The process suffered, from its inception, from a complete lack of transparency. It took intense lobbying from civil society actors, namely NGOs specialized in environmental or democratic participation issues, for the government to agree that all the contributions should be publicly available. Open data was indeed a prerequisite for citizens, civil society organizations or researchers to be able to analyze the results independently.
The publication of the data proved a challenge: as it had not been planned for, the platform provider did not offer a functioning API until relatively late in the process. In addition, all the offline contributions (meeting summaries, grievance books, letters, etc…) had to be digitized. This represented over 500,000 pages of text, which were sent to the French National Library (BNF). This considerable work could however not be completed in the two weeks before the debate closed, and the contractors responsible for data analysis never managed to complete a full analysis. The regional conferences, which were supposed to serve as deliberative add-ons to the process, had to start from scratch as no data was available to them.

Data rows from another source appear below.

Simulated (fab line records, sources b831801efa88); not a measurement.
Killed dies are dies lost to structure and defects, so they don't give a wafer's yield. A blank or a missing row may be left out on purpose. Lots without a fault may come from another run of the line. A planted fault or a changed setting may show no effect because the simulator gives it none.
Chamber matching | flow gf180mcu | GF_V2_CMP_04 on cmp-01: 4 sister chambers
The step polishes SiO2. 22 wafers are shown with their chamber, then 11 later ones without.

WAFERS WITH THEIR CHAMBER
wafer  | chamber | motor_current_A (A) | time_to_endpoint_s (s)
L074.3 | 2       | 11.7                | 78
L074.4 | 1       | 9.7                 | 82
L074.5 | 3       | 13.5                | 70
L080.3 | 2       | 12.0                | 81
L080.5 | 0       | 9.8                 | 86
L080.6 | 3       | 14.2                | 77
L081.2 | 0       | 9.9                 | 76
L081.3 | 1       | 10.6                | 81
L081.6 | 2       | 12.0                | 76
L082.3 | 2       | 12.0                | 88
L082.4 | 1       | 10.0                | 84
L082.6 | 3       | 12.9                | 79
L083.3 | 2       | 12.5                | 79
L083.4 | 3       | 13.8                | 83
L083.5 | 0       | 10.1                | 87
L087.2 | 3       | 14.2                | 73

The analysis of the contributions was itself a great concern in terms of transparency. The Grand Debate’s managers never gave the public a clear picture of how contributions would be processed or taken into account for policy making, even though political scientists repeatedly stated how important this assurance of impact was for citizens to contribute. When the platform used to collect citizen contributions relies on proprietary software, when the analysis is conducted through opaque software relying on artificial intelligence, and when most of the contributions are not even read, what is the message sent to citizens on the importance of their participation?
Whether or not participants should be able to contribute anonymously was itself an issue of debate. In this case, participants were not asked to provide any information beyond an e-mail and a post code when registering to the platform. Without any information on who participated, it is difficult to evaluate whether all categories of the population were represented.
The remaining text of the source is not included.